Since the National Council of Churches is an organization of 35 member denominations that together comprise over 100,000 churches in the United States, and because we are connected to a substantial network of ecumenical and interfaith councils across the country, we think that each of these initiatives beginning next year will have significant impact in the way Americans think about people of other religions, and how people of different faiths relate to each other in this, the most religiously diverse nation in the world.

These local initiatives combined with national strategies of reconciliation significantly strengthen our work. We need your support: your prayers, your engagement in our programs and your financial investment. . Here’s how to do it.

  • First, please check out my blog for regular reflections on critical issues on interfaith relations. It is also a vehicle for me to hear your reflections. So, please use the “Comment” button to add your thoughts.

  • Second, let me know about opportunities in your local community to which we can bring our educational and training programs. We also have a variety of other resources available on our website that you might use.

  • Third, particularly at this time of the year, but also at other times, I invite your tax deductible contribution to our programs. You may write a check to the National Council of Churches, USA and mail to

Interfaith Relations,
National Council of Churches USA,
475 Riverside Drive #880,
New York, NY 10115

or click here to make an online contribution.
In both cases please remember to write Interfaith Relations in the memo or comment line.

My wife Dhilanthi joins me in wishing you peace and joy during this Christmastide and throughout the coming New Year.


Shanta Premawardhana

Tuesday, December 13, 2005

Advent Discipline: Watch and Pray

There is still no news from the kidnappers about the hostage peacemakers. All of us are hoping that no news is good news. Last week Christian Peacemaker Teams put out an excellent statement that describes a deep theological commitment to love, justice and peace.
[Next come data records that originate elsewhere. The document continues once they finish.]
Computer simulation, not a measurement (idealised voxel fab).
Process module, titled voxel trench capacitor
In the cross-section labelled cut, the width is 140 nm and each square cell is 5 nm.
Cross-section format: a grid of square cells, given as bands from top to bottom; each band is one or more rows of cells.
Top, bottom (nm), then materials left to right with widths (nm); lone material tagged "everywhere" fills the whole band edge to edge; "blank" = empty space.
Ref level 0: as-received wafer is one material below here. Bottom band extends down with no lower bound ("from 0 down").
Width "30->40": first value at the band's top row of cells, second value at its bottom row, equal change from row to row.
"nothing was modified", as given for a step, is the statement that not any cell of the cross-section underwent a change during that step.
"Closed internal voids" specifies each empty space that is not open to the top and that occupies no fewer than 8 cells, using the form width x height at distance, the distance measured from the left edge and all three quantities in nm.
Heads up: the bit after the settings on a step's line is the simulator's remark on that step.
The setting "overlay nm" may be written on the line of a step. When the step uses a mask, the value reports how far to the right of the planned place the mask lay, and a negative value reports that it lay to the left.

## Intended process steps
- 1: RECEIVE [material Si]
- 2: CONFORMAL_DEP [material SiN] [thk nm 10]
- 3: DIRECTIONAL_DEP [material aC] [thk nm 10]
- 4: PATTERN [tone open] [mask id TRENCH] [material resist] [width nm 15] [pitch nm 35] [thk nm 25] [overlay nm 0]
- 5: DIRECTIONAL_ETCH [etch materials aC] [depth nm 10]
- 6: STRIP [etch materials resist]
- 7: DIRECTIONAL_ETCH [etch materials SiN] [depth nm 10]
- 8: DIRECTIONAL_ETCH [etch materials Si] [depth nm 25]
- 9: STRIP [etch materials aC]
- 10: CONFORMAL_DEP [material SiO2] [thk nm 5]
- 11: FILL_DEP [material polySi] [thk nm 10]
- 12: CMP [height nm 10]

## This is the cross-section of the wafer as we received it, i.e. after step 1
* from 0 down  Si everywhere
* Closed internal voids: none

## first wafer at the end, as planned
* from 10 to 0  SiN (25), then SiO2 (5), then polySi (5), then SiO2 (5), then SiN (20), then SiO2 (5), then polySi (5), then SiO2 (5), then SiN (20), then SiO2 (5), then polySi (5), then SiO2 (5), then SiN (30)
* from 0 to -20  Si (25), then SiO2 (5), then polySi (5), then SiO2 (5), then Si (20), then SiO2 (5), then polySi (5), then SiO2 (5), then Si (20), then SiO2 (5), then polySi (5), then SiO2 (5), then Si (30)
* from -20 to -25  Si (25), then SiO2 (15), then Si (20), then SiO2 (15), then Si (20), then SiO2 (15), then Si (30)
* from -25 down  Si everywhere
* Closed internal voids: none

"We are very concerned about our friends. We would very much like to know that they are in good condition.  It is our most sincere wish that you will immediately release them unharmed. While we believe the action of kidnapping is wrong, we do not condemn you as people. We recognize the humanity in each person, and respect it very much. This includes you, our colleagues, and all people. We believe there needs to be a force that counters all the resentment, the fear, the intimidation felt by the Iraqi people. We are trying to be that force: to speak for justice, to advocate for the human rights of Iraqis, to look at an Iraqi face and say: my brother, my sister... Perhaps you are men who only want to raise the issue of illegal detention. We don't know what you may have endured.  As you can see by the statements of support from our friends in Iraq and all over the world, we work for those who are oppressed. We also condemn our own governments for their actions in Iraq. Please, we appeal to your humanity to show mercy on our brothers and let them come back safely to us to continue our work. May God spare our friends, and all the people of Iraq any further suffering."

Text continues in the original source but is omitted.